Mike Konczal captures perfectly some of the concrete ways in progressives are right to be pretty dissatisfied with the Obama administration over financial reform:
I do think Treasury could have moved this bill in a lot of ways. They set the terms under which the debate would unfold. And whenever they got involved with Congress, they pushed for less structural reforms. They pushed for the solution that embraced the status quo with arms wide open.
Examples? Off the top of my head, ones with a paper trail: They fought the Collins amendment for quality of bank capital, fought leverage requirements like a 15-to-1 cap, fought prefunding the resolution mechanism, fought Section 716 spinning out swap desks, removed foreign exchange swaps and introduced end user exemption from derivative language between the Obama white paper and the House Bill, believed they could have gotten the SAFE Banking Amendment to break up the banks but didn’t try, pushed against the full Audit the Fed and encouraged the Scott Brown deal.
That’s it in a nutshell. The final shape of the financial reform bill, even after it got watered down in conference, is decent enough to be well worth passing. But it’s decent almost entirely because of amendments that were tacked on during the final two months of debate, not because the White House tried to introduce a decent bill in the first place. And to make it worse, as Mike notes, the White House actually opposed most of the amendments that improved financial reform from a D to a B-.

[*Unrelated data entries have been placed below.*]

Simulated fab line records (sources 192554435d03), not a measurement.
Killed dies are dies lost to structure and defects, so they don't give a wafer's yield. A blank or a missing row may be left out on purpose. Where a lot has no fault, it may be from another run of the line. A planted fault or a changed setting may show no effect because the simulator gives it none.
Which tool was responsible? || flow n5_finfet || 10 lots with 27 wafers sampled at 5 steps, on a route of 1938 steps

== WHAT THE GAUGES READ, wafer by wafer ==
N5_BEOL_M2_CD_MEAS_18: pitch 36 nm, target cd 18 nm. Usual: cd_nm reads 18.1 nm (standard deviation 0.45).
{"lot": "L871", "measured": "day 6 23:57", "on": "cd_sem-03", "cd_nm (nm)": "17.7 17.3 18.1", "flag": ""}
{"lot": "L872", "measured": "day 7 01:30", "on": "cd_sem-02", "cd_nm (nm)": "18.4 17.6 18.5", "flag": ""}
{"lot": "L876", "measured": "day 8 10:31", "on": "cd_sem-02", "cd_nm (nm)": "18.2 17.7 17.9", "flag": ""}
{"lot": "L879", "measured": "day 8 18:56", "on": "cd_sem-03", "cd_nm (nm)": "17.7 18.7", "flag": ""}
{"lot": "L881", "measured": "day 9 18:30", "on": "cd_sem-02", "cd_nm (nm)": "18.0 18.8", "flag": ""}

In one sense, it doesn’t matter who was responsible for what. The final bill is the result of a complex dance between the White House, the Treasury, and Congress, and it’s silly to give too much (or too little) credit to any one of them. But the fact remains that Obama’s team has been pretty weak on financial reform from the start. Whether this was from political miscalculation or genuine conviction I don’t know, but neither one reflects well on them.
Of course, none of this changes the fact that Obama is still a business-hating, job-killing, government-loving, socialist wannabe. But he would have been that no matter what. He should have just done the right thing and not worried too much about it.